Basically, if you wanted to add an item to Canada, go to the add form, type 'canada' and the the form will be reloaded with all the categories under Canada -- and only those categories -- in the select box.

If you want to add to Canada/Restaurants - same thing.

If you just want to 'add' you can enter the category ID or name directly.

I'm sure Alex can officially implement this in a few lines of code, since all the internals and data is already there.

Is that what you are talking about?

This is probably easier than his javascript offering.
Quote Reply
Re: Debate : Multiple categories ./. Categories Alternates : In reply to
When desiging Links SQL, I did look at separating into three tables: Links, Categories and LinksCategories. The Links table would not have any mention of the category, and the relations would all be stored in LinksCategories table as in:

LinkID CategoryID

I dropped this as it added a lot of extra problems and work, for what I thought (and still do think) was little benefit. Some of the problems:

- Multiple results in searches (I don't think think it should be shown, espescially if sorted by priority. Removing it is not trivial, as you can't just skip it in perl as you lose the total count of results).
- It's much more difficult to handle the admin and adding/removing Links.
- A lot more prone to getting orphaned Links and orphaned Categories.

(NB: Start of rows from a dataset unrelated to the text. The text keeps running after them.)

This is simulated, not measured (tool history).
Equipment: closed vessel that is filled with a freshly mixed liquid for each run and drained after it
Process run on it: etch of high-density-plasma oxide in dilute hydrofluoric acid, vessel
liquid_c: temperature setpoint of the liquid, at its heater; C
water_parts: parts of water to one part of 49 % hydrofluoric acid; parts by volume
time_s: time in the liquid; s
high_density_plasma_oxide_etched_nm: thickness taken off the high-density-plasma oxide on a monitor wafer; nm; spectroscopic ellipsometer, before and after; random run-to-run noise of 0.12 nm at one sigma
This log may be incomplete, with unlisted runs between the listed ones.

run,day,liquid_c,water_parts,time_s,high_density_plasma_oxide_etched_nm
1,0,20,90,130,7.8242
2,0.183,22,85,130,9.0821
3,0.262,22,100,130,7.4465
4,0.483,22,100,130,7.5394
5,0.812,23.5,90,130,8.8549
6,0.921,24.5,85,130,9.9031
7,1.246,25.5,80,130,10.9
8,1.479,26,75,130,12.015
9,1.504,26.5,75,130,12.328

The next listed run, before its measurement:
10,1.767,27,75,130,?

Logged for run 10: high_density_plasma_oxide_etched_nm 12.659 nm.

I don't think any of the hurdles are insurmountable, I'm just not convinced that approach is that much better?

Quote:
There are 1000 categories... They need to be divided. Lets say ten countries for e.g.

Then
Country = Category ID Range
USA = 001 - 099
Germany = 100 - 199
Canada = 300 - 399
.....
So ten tables can be created for ten countries. Each table number starts with an auto_increment of their ID Range. Therefore If Newyork is 001 then I add anathor category to this table and its 002

To be honest, this would be a nightmare to implement. Wink To break it up into ranges isn't worthwhile. The only hurdle you are trying to solve is the long select lists, which I think 1 and 2 would help solve, I wouldn't recommend breaking up the tables.

Cheers,

Alex
Quote Reply
Re: Debate : Multiple categories ./. Categories Alternates : In reply to
Hello Mr. Pataki!

Quote:
I don't understand why you need to break up the category tables...... Just SELECT the category items you want from the table and if
you don't find what you want, add.
This is to break up the pop-up list of categories. Once this area is broken up then every damn thing becomes easier. Every handling of the users, searches also within categories, everything. To be able to work on 200 - 300 Links is no joke. Mr. Pataki! Try and start with your new project with 4,00,000 and I challenge you, if you have four thousand categories, or more (Kind of every 1,00,00 Links have 1000 categories) and if you are able to run it efficiently without multiple admin, then I shall send a bottle of Chanpagne, an expensive one from Berlin to you as a present. Efficiency related to publishing, handling, ease to work by the users and the admin, etc. Let Alex be the Judge!!! Smile Smile Smile Accept it, my dear. It should be however without any extra revision, modification, change in the codes, etc. Use neat script of the distribution.

Hello Alex!
I prefer this discussion here and not in other thread because if there is a message then I get an email and that notification is important to me not only now but also at a later date as this acute problem for me is important to solve.
Quote:


Quote:
The Links table would not have any mention of the category, and the relations would all be stored in LinksCategories table as in:....
Yes, Alex, I also agree. This would not help at all in any area of the function. Theoritically in MySQL one can also have everything in just one table. Evary thing gets dumped into one. But one needs to divide to be able to handle it better, regarding toe use, exports and imports, etc. Also the performance is considered.
This can also easiliy be incorporated in the main Links Table anyway. Moreover, a lonely LinksCategories table on its own for the export and the imports does not make sense. Once if there are some problems in indexing of the categories of auto_increment etc, the whole database may have problems. So the value assigned to a links MUST get into the same place and the moment it is broken up, chance of problems are automatically programmed for it to be born.

Quote:
To be honest, this would be a nightmare to implement. To break it up into ranges isn't worthwhile. The only hurdle you are trying to solve is the long select lists, which I think 1 and 2 would help solve, I wouldn't recommend breaking up the tables.
This would not be a nightmare to revise the program it, nor it would be a nightmare to implement. I have practically MEDITATED on it for now more than two months after I bought it from you. I also know what I am talking about. Its not just trying to solve the pop-ups. Had it been only the pup-ups I would then take several other apporach, for e.g. rather than spending my time in lecturing here, I would simply produce mass of add.cgi`s into different names and include all the pop-ups in there so that it does not have to get into the db_cat_gen_list at all. The time I spend here writing all this, which so much I have never ever done, is much more than solving it through cgi, that will insert directly into the database the correct value instead of using the table of categories.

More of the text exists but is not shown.